I had my FOC hearing today. As you may recall, I was to receive a reduction in CS
That was calculated to be reduced "not less than 200.00 per week or 80% of the Friend of the Court Guidelines amount as calculated based upon Defendant's income and sole physical custody to the Plaintiff." When I began 50?50 custody.

As I listened to the referee go through the calculations, everything sounded right. After the hearing, I realized the referee had made the following errors:

1A) He counted mother's alimony as her income. (I believe the phrase above "as calculated based upon Defendant's income" means that only my income will be used and EX will be treated as she has no income.

2A) He did not apply the "not less than 200.00 per week or 80% of the Friend of the Court Guidelines" provision to the calculation: he used the full guidelines amount.

I got a 97.00 a month reduction based on his calculations. My support changes from 1007.00 a month to 910.00.

The result is that he made an error both against my EX and I. I am not sure what the actually dollar amount is. I will have to run the FOC software Monday when I get to work, but I believe I am paying 100.00 a more a month than I should according to the referee's calculations.

BUT HERE'S THE REAL ISSUE: in the course of the proceeding, I realized that I had not filed a Motion to Change Parenting Time. My lawyer (you have stated elsewhere that you believe some of the things he did could be considered malpractice) did not advise me to file a Motion To Change Parenting Time when I began alternating weekly custody in Oct. (And he certainly knew I was doing it).

The referee brought up the fact that a Motion to Change Parenting Time was not filed. Now, here is where I think the guy gave me a break. He said rather than have me file a Motion to Change parenting Time; he was going to place the recommendation that parenting time be alternated weekly in his recommendation to modify the support order so I would not have to file a Motion To Change Parenting Time.

He could have been a jerk and made me file the Motion .This would have placed me in a bad situation: the EX would have received the Motion and realized that she could cause me some real hell by objecting. I realize she can still object to the Motion as written, but the referee's recommendation to alternate weekly parenting time is worded in such a way as though it seems he is just verifying what has been happening since October.

The Ex does not use an attorney anymore, so she'll just look for the $$$$$ amount of the reduction and that will be it. Of course some clerk might catch the referee's error on the alimony and compute the CS as though she had no income, which would result in no reduction for me.

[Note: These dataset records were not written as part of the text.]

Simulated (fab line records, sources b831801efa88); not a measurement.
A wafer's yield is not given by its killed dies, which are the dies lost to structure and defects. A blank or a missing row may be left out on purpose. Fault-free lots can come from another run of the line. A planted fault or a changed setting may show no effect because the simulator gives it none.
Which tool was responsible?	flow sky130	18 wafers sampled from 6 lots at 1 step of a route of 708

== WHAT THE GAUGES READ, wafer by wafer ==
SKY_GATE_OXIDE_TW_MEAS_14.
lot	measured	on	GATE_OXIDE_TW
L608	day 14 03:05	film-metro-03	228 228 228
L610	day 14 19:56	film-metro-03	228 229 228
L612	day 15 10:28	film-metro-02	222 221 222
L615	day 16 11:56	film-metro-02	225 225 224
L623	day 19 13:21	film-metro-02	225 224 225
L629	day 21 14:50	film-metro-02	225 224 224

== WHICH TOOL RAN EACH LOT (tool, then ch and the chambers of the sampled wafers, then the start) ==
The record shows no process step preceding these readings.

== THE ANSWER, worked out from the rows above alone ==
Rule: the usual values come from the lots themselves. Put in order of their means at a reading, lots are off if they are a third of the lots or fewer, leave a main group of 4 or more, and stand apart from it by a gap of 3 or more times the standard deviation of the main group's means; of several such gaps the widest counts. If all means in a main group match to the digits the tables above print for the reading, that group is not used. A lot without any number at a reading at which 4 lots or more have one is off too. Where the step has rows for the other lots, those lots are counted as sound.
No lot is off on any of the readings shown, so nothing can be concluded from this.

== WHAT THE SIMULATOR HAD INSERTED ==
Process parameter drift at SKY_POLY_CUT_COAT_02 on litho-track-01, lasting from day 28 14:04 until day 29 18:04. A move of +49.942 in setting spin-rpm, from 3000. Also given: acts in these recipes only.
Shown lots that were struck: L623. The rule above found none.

1) Should I just let the referee's recommendation become an order and do another Motion to Modify Child Support later to correct his errors? I do not want to jeopardize the fact that he allowed me to get away without filing a Motion to Change Parenting Time.
2) Will the fact that he made mathematical errors negate his recommendation to alternate weekly custody in his original order?
3) Is my analysis indicated in  "1A)", ( above, third paragraph) accurate concerning the use of EX's income in CS calculations?

socrateaser

>1) Should I just let the referee's recommendation become an
>order and do another Motion to Modify Child Support later to
>correct his errors? I do not want to jeopardize the fact that
>he allowed me to get away without filing a Motion to Change
>Parenting Time.

Alimony IS income to the recipient. The IRS taxes your ex on the alimony received.

>2) Will the fact that he made mathematical errors negate his
>recommendation to alternate weekly custody in his original
>order?

Not sure that he did miscalculate, but assuming he did, then No.

>3) Is my analysis indicated in  "1A)", ( above, third
>paragraph) accurate concerning the use of EX's income in CS
>calculations?

I don't know. I'd need to read your order again.